Do orchestras really need conductors?
Do you perhaps think it’s necessary to have a conductor in charge of an orchestra? Well, think again, and consider how peculiar it is to have a person who does not play any instrument, or sing, or whistle, to be guiding people who blow their horns, or keep on bowing the strings of violins, cellos, and so on.
Let me take it from the very beginning and say that the orchestra, as we know it today, was born during the second half of the 18th century, and grew to be the size it is now only towards the end of the 19th. Before the 19th century, there was no real conductor. What I mean is that whoever was to some extent responsible for the ensemble enjoyed no special status. Quite often it was a member of the orchestra, the first violin for instance. He (and it always was a “he”) would take on the responsibility of making sure that instruments entered at the right moment and that the tempo was right. Sometimes it was the harpsichord player who took on the job. The harpsichord provided a kind of sonic “glue” if I can put it that way, between the strings and the wind instruments. Quite frequently the composer of the piece himself would be playing the harpsichord, and from that vantage point could keep an eye on the ensemble.
Up to the end of the 18th century, everybody was happy with this arrangement. Consider, however, that in those days performing was not at all motivated, as it is today, by the desire to offer a cultural event in which masterpieces are impeccably presented, in a manner faithful to the supposed intentions of the composer. In other words, the concert was not given to honour the composer, but rather to please the public in any way possible, by giving it the experience of something never heard before. It was the composer’s task to produce music that would please the audience and would also please the performers! Because they were often amateurs who expected to enjoy what they had freely elected to do.

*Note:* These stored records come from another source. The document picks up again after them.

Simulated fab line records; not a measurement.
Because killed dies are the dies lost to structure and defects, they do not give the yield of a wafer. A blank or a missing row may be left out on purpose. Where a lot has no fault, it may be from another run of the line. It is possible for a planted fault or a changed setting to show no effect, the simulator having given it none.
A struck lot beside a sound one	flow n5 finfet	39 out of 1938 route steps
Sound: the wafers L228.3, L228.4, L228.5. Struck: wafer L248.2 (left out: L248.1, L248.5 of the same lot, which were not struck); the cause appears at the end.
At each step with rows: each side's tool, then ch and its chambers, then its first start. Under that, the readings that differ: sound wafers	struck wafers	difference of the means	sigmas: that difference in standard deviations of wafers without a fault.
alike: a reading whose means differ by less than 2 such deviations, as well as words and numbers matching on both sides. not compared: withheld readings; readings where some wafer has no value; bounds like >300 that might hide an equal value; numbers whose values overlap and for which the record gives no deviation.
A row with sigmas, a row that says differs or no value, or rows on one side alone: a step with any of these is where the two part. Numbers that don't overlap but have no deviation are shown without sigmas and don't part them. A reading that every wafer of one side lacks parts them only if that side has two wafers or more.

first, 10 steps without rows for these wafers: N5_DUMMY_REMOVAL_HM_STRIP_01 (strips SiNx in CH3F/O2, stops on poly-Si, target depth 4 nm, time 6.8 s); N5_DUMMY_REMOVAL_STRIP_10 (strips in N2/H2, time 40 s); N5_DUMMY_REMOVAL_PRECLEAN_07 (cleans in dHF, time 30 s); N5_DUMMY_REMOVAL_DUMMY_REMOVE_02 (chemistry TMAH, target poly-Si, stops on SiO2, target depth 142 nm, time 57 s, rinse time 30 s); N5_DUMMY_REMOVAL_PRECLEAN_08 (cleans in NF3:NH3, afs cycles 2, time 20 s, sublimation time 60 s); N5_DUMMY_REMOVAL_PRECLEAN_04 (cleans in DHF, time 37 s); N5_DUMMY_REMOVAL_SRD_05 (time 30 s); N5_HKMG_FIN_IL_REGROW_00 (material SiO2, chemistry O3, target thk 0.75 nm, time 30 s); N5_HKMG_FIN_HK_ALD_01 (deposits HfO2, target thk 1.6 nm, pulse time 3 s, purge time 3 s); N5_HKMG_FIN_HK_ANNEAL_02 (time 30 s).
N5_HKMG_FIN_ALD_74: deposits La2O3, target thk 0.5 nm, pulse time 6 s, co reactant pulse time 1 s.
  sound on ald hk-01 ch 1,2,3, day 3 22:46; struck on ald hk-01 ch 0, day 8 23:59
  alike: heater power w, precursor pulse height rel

At the beginning of the 19th century, the harpsichord went rapidly out of fashion. The piano was becoming popular but was found unsuitable for replacing the harpsichord in the orchestra. Its sound was much too strong. Also, new compositional techniques meant that it was no longer necessary to have a connecting instrument playing softly in the middle of the texture. The novelty was that, increasingly often, the first violin would get up and stand in front of the other instruments and make gestures to guide the ensemble. Louis Spohr, for example, who was extremely famous at the beginning of the 19th century both as a composer and as a violinist, was in this sense one of the first modern conductors. But it would be quite wrong to imagine him as anything like an authoritarian demigod as Toscanini and Karajan were! Not at all. For the simple reason that most of the musicians playing in the orchestra were rich amateurs who were paying him. It was they who wanted to have a voice in deciding what to play, and to some extent how to play it.
Things began to change dramatically towards the middle of the 19th century when influential figures such as Robert Schumann, Franz Liszt and Richard Wagner gradually convinced the intellectual aristocracy that art should be respected almost in the manner of a religion and that artists should be put on a pedestal as the priests of such a religion. At this point, it began to make sense to perform music by composers long dead (and long decomposed), who came to be seen as the venerable saints of the new cult, while the conductor, the high priest in charge, assumed the heavy responsibility of ensuring that performances could rightly claim to be high art and were no longer mere entertainment.
It should be borne in mind that, as orchestras became increasingly professionalized and therefore very expensive, the conductor also had the practical responsibility of making sure the performance was prepared in a minimum amount of time, thereby limiting expenses as far as possible.
Is an orchestra with no conductor imaginable today? Well, in the former Soviet Union, in 1922, as part of the drive to create an egalitarian society, one such orchestra was created in Moscow. It was active for about six years. There was a problem, though, because each decision about tempo, dynamics, and so on had to be collectively arrived at. That takes time. To have an opinion, musicians had to be familiar not just with their part but with all the others too, and, in addition, to develop a sense of the overall effect they were aiming at. In the end, they proved they could do it, but the result certainly didn’t have the stamp of an individual personality, as when a conductor calls the shots. The public of those days much-preferred performances that expressed an individual vision, as does the public of today. It’s worth remembering, however, that this is the aesthetic climate we live in, which could change at any point in the future. Nobody knows what the public will be like fifty years from now. It may be the exact opposite of what pleases us today. We do not even know whether fifty years from now orchestras will still exist and, if they do, whether they will be playing Beethoven or Brahms, with or without a conductor. Perhaps the sound engineer will be the one in charge!
Of course, I’ll never find out – I’m too old. But young people alive today will. So, I’ll ask them all a favour: please, write me a letter, c/o Paradise (with a copy addressed to Hell as well, just in case), because I really would love to know how this question will be handled around 2070.